What is it about myself that any kind of argument or confrontation causes me to shed tears?
I have been a cry-baby ever since I was a little girl. What I ask myself though, is "Why is it, that at age 48, I still feel an instinctive urge to shed tears the moment I am being confronted?"
There are a few things I do know about myself.
1) I feel guilty in any kind of conflict or tense situation whether I am or not.
2) I feel like I have let people down more often than I feel I have been clever or useful to them.
3) I feel like I may have done the "wrong" thing in any situation where my integrity or intelligence is being called into question.
4) I always feel like my integrity and/or my intelligence is being called into question.

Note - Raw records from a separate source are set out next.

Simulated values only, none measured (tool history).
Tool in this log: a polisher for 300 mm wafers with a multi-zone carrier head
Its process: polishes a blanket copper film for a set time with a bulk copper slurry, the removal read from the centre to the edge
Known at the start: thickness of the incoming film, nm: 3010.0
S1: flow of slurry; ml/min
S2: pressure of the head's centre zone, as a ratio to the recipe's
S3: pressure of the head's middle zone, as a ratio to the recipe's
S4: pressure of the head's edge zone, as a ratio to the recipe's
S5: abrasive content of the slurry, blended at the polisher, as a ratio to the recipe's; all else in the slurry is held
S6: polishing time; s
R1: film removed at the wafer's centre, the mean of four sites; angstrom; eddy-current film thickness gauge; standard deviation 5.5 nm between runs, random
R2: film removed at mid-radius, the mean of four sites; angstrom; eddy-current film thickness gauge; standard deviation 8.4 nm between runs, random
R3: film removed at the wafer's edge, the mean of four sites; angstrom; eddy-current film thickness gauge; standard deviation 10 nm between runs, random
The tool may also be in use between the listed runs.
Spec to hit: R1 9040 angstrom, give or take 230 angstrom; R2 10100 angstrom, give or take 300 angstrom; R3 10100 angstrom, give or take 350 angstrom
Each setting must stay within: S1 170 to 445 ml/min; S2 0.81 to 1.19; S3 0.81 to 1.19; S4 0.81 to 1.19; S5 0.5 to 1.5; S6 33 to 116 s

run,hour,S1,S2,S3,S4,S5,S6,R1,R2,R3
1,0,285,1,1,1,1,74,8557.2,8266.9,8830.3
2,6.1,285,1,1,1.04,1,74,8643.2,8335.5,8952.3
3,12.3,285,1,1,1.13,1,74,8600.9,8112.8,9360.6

5) I consistently doubt my intelligence and abilities. Sometimes my integrity too (I have a memory that isn't that pragmatic when it comes to facts or details).
6) I feel too much.
7) I categorically, never want anyone to think badly of me no matter what I do.
Now the big question, in answer to all of these is "Why?" Why should I feel any of the above when it is neither necessary, convenient or apparent I should do so?
My simple guess is this: At some point in my formative years, I intuited that I am not capable. As a result, my inbuilt pride barometer rebels at this core assumption and triggers a violent emotional reaction within me resulting in those embarrassing tears.
There must be some kind of internal revolt switch going off the moment I am in any kind of situation that, I believe, demonstrates my incapability.
My pride says "You are not wrong", whereas my conscience quavers, fusses and fumes that I might be "wrong" perhaps, because the details are blurry, and the facts are not at ready-reckoning distance in my mind. Ergo - I'm "bad" to have let someone down. "I am unreliable, unintelligent, unwise, imperfect". All my wanton flaws are exposed and I rail within, in a maelstrom of emotional factionalism between self-hatred and the primitive rage of an abused pride. And I cry!
This is no easy thing. To change my propensity for weeping when confronted will take an enormous shake-up of my mental landscape. It may well be that the very synapses, that formed during the early development of these core beliefs, will never be entirely eradicated of this pestilence! But accepting it? I am not sure I can at this point.
I DO get angry when I feel my integrity is being called into question! But I very often squelch that anger because if I have to express it - it comes out as an unabated flood rather than clear-eyed, cool-headed and reasoned argument for the defence! I want to be able to argue efficiently for my case but my unequivocal lack of eloquence when full of charged emotions stalls this ability and then some!
The thought-tapes inside my head need erasing and re-recording. Would my ego actually allow this? I am not sure! The Self is a funny thing! It gets rather comfortable with the status-quo. Surreptitiously, ego channels our energies into paths of least resistance. My intuitive and instinctive crying response to conflict situations is a well worn path to a known resolution and result.
Generally speaking, (and this is purely, a theoretical analysis stemming from my own biases about crying women): a crying girl disarms most people. A crying girl is diminutive and "sweet", her vulnerability and fragility exposed through her emotionalism. She's every man's "Perfect Little Daughter" whether he believes it or not, she speaks to the hero in him through her tears. She's in need of protection from a cruel world. Her naivety and demure femaleness are on show through her subjugation to the more powerful party. She is a victim in need of rescuing. She demonstrates a perverse and ironic strength by rallying forth if treated gently, her inferior Self stroked and soothed with kindness rather than harsh judgements on her lack of wit or intelligence. A crying girl is not really a grown woman yet - even if she may look like one! A crying girl makes people feel guilty. A crying girl is powerfully manipulative of others through her genius in the use of emotional blackmail.
This makes me gag at how pathetic it makes me look. Here I am! A weeping girl incapable of standing clear-eyed and strong in the midst of inaccurate (or accurate for that matter) accusations of her part in fault. My head believes none of the insipid trash above, but it seems that somewhere, somehow, I learned to behave like this for at least some of these reasons!
How horrible it is for a girl child to learn such things; how sad for the woman to realise she's learned them!
Will I accept this flaw in my character and nature? No! I shall rail against it until I have determined its source and healed this rift between my emotions and psyche.
Rectifying my propensity for being a cry-baby could take me the rest of my life and it may not stop the flow of my tears in an argument - but then again - it might help me grow up, and that is no small thing either.